Collecting on the Cheap: CD's

The era of the vinyl bargain is over.  While we might long for the time when we could get an album for $1-2 each is gone and dead on a wave of technology revival that was both unlikely and astonishing.  While this wave might burn itself out, or go on to be a dominant media again is anyone's guess.  But for the foreseeable future, there won't be the killer Thrift Shop Finds of LP as even the charities realize they can get some real money for their copy of Simon and Garfunkel's Greatest Hits in mint condition (when 10-15 years ago, they'd be lucky to sell it for $1).  But like the Iron Throne in an unnamed overly long and bloody TV show, a new bargain sits proudly, if uneasily:  the CD.

Look at this?  Vinyl from $15 (used), MP3 $14, and Lowly CD? $8!  All for your selection on Amazon in this example. 

Funny thing, CD.  Was supposed to be "perfect sound forever" and after it's initial teething pains proved it worth by being able to do things vinyl couldn't, and has struggled mightily to exercise it's own distortions and bugbears and in the end is capable of sounding pretty good (so long as the producer doesn't wreck the dynamic range or process a beautiful voice to banality with their suite of digital tools).

And now they can't give it away as people dump all of their CD's in a lemming like rush to streaming services (and a few of those back to vinyl, too).
Silver Disk ... cue up your best Python voice
and repeat after me:  "I'm Not Dead Yet!"

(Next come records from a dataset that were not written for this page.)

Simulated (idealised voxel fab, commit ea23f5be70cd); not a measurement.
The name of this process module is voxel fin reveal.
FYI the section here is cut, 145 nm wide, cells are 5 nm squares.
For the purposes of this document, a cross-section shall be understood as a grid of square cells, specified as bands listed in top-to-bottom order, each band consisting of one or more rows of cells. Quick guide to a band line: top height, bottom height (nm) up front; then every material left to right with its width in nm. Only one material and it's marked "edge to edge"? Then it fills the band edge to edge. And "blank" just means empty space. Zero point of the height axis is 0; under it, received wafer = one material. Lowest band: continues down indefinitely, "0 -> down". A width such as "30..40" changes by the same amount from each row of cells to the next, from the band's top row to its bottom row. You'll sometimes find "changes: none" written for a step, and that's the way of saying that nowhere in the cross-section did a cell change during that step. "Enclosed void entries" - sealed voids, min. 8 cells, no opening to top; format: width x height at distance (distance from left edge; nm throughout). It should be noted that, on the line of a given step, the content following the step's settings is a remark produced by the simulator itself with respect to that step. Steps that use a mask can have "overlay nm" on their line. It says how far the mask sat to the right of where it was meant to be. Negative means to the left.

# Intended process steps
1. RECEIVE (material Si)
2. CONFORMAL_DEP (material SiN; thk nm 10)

Even when buying new, a lot of the time, the CD will be significantly cheaper than the MP3 version, and at the end you OWN the recording (you rent an MP3 that can be revoked at any time if you believe the small print ...).  If you start for looking for when the biggest gremlins were exercised on the recording side of things (after around 1990) and know your genre enough to know what years and/or what performances to avoid (loudness wars just about killed some popular music for sound quality), but standard collecting know-how.  And at $1-4 each for used copies, you can afford to make mistakes, too (our example shows used CD's starting at $2.21 and that's online, too!)

Our point here is that there still are bargains to be had for music, and if you have a good CD player or DAC (and experimenting with some CD cleaner solution and a microfiber towel can sometimes help a cloudy disc), you will be tapping your foot and humming along (or whatever you do when listening) for a lot less.